Sheryl Schroefel and Melisa Mahoney filed the lawsuit Monday.

They claim the school district violated their rights under both state and federal laws.

The school district hasn’t filed a response to the lawsuit.

Superintendent Jim Lowham declined to comment on the case.

The women had been girls basketball coaches at Centennial Junior High School. Their lawsuit says they held a sleep over for players in 2002 at the school on the condition that the students remain on school property.

However, the lawsuit states that during the sleepover, Schroefel and Mahoney allowed the students to leave the school to place toilet paper and other items on the lawns of two male coaches as a prank.

The male coaches complained, and the school district suspended each of the female coaches from teaching for 21 days and banned them from coaching for two years.

“The discipline imposed upon the plaintiffs is discriminatory,” the lawsuit says. “Male coaches who engage in more egregious conduct are not disciplined.”

The Wyoming Department of Employment’s Fair Employment Program investigated the women’s claims.

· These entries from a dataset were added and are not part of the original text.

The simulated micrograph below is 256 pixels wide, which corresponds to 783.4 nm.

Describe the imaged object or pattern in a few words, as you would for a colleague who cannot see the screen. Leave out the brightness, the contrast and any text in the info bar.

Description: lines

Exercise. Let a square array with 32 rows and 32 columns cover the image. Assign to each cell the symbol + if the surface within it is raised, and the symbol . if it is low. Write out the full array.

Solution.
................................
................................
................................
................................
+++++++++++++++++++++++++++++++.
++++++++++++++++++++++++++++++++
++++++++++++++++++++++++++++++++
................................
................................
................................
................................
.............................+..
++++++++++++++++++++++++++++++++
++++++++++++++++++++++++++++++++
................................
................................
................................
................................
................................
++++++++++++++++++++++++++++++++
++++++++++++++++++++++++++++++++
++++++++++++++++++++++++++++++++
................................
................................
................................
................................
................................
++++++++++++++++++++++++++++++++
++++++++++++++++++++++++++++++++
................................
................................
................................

The lawsuit includes a letter from the Fair Employment Program that lists male employees’ offenses, including “predatory sexual behavior,” using school computers to look at pornography in a classroom and leaving students alone without supervision, and states that those offenses resulted in, at most, three days of paid leave.

The women’s attorney, Diane Smith, said she hopes a judge will allow her to show the Fair Employment Program’s letter to a jury and said she hopes that the male employees’ disciplinary records will be allowed in as evidence.